Women, the numbers don’t lie: Sales needs you

5 minute read

FEMALE BUSINESS WOMAN

 

There is still much to be done for women to achieve equality but there are choices we can control. The world needs more female engineers, data scientists and film directors but it also needs more female sellers and sales leaders.

As a career, sales offers variety and flexibility. If you like problem solving and enjoy competition then there is no better role to test and challenge yourself. Successful sellers are not impacted by the gender pay gap.

Sales has long been a male dominated profession but women can and do reach the top.

The numbers prove it, women definitely have the edge.

 

Diversity has a real impact on revenue

Selling has changed, a seller’s focus must be on their customer not their products. Sellers must understand their customer and their desired outcomes. No two customers are the same and sales teams need to reflect that diversity.  More inclusive workforces better understand the customer and outperform the competition. They have a much greater chance of thinking about things from the customers’ perspective. Sales organisations that embrace diversity have a more solid footing in the market and win more vs. the competition.

As we saw in our recent Customer Revenue Optimization Benchmark Study 2019, customers are increasingly considering diversity when they are making buying decisions. A good or great diversity record correlates positively to all sales performance indicators.  As an example, average sales cycle is dramatically shortened for companies with a good or great track record on diversity.

 

Diversity has a real impact on revenue

 

The new world of selling plays to female strengths

In today’s world of selling buyers are far more powerful and better educated. They are not looking to be “sold to”, they are looking for someone to bring expertize and insight, someone who will collaborate with them over the long term to deliver their business outcomes.

The headlines tell us that B2B sales jobs are in decline; they are under threat from AI and will be replaced by technology. However this is far from the full story, there is a profile of seller that is expected to grow in number over the next decade: sellers who both create and communicate value as part of the sale.

In the B2B Enterprise space, sellers who understand their customers are thriving. Sellers who invest in building long term customer relationships are thriving. Sellers who harness the energy and intelligence of the full revenue team to serve their customers are thriving.

This is where women have the edge. The old sales stereotypes don’t apply to us; one less barrier to overcome. Our traditional soft skills of empathetic listening, communication, decision-making; the soft skills involved in selling to real people are all growing in importance to the new, value-led businesses of today.

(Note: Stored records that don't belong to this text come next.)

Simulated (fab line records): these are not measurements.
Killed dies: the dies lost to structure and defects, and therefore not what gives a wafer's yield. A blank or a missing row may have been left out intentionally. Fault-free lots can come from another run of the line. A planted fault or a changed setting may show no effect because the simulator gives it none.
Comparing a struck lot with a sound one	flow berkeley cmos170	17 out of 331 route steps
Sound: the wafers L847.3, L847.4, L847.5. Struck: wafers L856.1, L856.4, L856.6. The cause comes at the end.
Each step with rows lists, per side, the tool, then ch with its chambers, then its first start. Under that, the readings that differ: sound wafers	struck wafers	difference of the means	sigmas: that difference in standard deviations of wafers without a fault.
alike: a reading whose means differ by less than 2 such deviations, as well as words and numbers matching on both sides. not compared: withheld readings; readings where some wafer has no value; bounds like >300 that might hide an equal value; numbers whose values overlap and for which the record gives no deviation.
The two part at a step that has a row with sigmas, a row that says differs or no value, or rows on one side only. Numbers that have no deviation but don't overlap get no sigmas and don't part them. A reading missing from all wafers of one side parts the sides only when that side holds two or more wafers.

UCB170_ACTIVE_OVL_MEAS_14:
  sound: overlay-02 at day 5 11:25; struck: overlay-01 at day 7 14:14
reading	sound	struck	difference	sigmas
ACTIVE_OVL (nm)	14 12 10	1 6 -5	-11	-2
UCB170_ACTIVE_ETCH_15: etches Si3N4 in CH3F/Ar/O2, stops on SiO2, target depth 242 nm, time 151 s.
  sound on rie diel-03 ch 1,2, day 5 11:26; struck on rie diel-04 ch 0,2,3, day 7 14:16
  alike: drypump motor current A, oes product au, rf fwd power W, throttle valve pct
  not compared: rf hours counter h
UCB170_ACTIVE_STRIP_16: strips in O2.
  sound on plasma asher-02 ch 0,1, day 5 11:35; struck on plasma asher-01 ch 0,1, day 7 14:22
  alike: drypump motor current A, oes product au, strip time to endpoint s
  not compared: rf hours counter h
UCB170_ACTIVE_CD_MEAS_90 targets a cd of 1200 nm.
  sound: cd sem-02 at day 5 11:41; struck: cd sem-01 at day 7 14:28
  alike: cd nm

These complement the hard skills also needed in selling; consistent deal qualification, rigorous account planning, excellent stakeholder and relationship management.

The level of sales success is down to how hard you work to improve sales skills.

 

Peers are the real influencers and our peers are rising

We are seeing more women executives, more women senior leaders and more women buyers.  From our benchmark, the greatest trust lies in the relationships between peers in the same industry.  Expertise, word‐of‐mouth, and reputation are still highly valued. Customers
still look to human relationships, connections, and domain experience to form their opinions.

 

Peers are the real influencers and our peers are rising

 

The numbers don’t lie

There is no greater way of eliminating bias than judging by the numbers.

In our recent CRO Benchmark Study the data suggests several material areas of focus in order to reduce sales cycle times and increase velocity. There is a direct correlation between improvement in these areas and improved revenue optimization.

The biggest impact is when the marketing team understands the customer but the gender of the seller is a key success factor.  Sales cycle times are reduced by 7% when the seller is a woman.

 

Altify - Velocity

 

The data also suggests the most effective way to boost win rate is by improving sales qualification, avoiding wasted time on bad leads and the wrong opportunities.  Many of the factors that impact win rate are self-explanatory but the fact that it is 10% higher when the seller is female should make both women and companies sit up and take notice.

 

Altify - Win Rate

 

Women sellers, not female sales “men” … 

Female sellers have every opportunity to outperform men. From a company perspective having women on the sales team boosts performance and profitability. Customers will have a partner to help them deliver their desired outcomes. There are not enough women in sales roles but I am lucky to work with many of the most successful female sellers and leaders globally. The most effective I have seen are “themselves”. Trying to make yourself a sales “man” is inauthentic, most women don’t wear it well and as a result women get frustrated, aren’t successful and leave the business. For women to get ahead you have to work in a culture where you make men your partner and vice versa.